Welcome To The Home Of The Visual FoxPro Experts  
home. signup. forum. archives. search. google. articles. downloads. faq. members. weblogs. file info. rss. print.
THE SMALL BINARY INDEX SPEED

Introduction
The database applications we develop using methodological rules: normalize the tables, small indexes are faster, unique data are better than nonunique and automated tools are more productive. In all of these methodologies we (intentionally) ignore some factors and extract the problem from the real world. On the other side we frequently forget the supposition on which are based our methodologies and we make judgment like: small index is faster, on smaller table we retrieve data faster. In tutorial and book samples this is mostly true. When we deal with data from business and technical systems we have to take care: small index is faster, but not always; it depends also from the table data distribution and the index type.

The sample
In this article I present a large table test.dbf (2,020,000 records). It has a special data distribution (mostly ideal). The table has three indexes:
-index on codeId order tag codeId (primary 10 MB, CodeId is an auto increment column),
- index on orderId order tag orderId ( regular 10MB, orderId is of type integer) and
- index on Two order Two binary ( binary 260K, the column Two is of type Logical).

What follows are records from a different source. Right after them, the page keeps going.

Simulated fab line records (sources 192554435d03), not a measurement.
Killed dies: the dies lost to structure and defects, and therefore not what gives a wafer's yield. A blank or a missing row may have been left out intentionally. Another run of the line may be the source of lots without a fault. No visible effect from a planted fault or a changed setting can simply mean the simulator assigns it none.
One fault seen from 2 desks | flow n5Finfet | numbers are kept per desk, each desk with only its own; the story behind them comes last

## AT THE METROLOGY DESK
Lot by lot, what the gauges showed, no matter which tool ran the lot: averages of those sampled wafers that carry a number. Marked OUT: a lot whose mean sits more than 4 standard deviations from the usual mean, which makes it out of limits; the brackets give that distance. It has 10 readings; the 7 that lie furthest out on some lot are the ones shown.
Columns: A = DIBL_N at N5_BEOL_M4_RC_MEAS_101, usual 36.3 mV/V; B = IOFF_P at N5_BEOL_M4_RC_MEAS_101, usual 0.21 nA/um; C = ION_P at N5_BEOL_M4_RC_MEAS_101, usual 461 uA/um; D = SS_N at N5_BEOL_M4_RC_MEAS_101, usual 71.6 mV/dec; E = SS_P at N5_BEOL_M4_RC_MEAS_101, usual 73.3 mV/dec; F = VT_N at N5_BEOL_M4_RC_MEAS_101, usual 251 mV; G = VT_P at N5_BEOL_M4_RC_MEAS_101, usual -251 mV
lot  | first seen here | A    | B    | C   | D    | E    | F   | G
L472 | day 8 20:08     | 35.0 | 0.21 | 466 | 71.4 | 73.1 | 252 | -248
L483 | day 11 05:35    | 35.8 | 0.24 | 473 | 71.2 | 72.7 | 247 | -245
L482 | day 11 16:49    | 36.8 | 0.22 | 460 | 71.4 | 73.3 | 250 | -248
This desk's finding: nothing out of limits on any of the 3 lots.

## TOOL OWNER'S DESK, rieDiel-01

On the local PC we have to retrieve 20,000 records from this table. Which query is faster?

* q1
SELECT test.* ;
FROM test ;
WHERE codeid>=2000000 ;
    AND codeid<2020000 ;
INTO CURSOR (loCursor) NOFILTER 

* q2 
SELECT test.* ;
FROM test ;
WHERE ordered>=9999999 
    AND ordered<=9999999 
INTO CURSOR (loCursor) NOFILTER 

* q3
SELECT test.* ;
FROM test ;
WHERE NOT two ;
INTO CURSOR (loCursor) NOFILTER 


When we run the first query (Q1) the optimization engine use the primary index (10MB), the second query (Q2) use the regular index (10MB) and the third query (Q3) navigate using the small binary index (260K). All the three queries pull over the wire 20,000 records. From this information’s (for a moment we ignore the distribution of table's data) we can predict this rang list of queries speeds: The fastest is Q3 (binary), on second place is Q1 (primary) and the slowest is Q2 (regular).



We expect the query based on the small (260K) binary index, will be the fastest. The primary indexes we use frequently, so it has a privileged position in ours criteria, and we predict it the second place. The regular index is without special decorations, and we put it at the end. The program that fills the table test.dbf with data is in Listing 1.

*  Listing 1. The program that generate the data for the table test
USE test
FOR i=1 TO 2000000
    APPEND BLANK
    replace orderid WITH i,two WITH .t., name with ''
ENDFOR
FOR i=1 TO 20000
    APPEND BLANK
    replace orderid WITH 9999999,two WITH .f.
ENDFOR


The structure of the table test is: OrdeId I, CodeId auto increment, Two L, Name C(40). The data in table Test are sorted, mostly are unique values, only the last 20,000 records have repeated values: the orderId 999999 (is one document) and the values of the column Two are .F. (false). Except for the 20,000 records (the 'hill' in Figure 1), the table's data have an ideal distribution (unique values, balanced, uniform distribution, sorted orders). Let us name it a test data distribution (to distinguish from the ideal one).


Figure 1. The distribution of orders in the table Test

The test results
1. Large result set and test data distribution
We put the queries Q1, Q2 and Q3 in the click events of three buttons on a VFP form, compile the project and run the queries on the local PC. We measure the query retrieval time after the first open of the application. We shut down the application after each measurement. So we force the application to download the data from the server, instead of using the cached local data.
We run each query for 10 times and select the fastest retrieve time of each query. The results are in Table 1.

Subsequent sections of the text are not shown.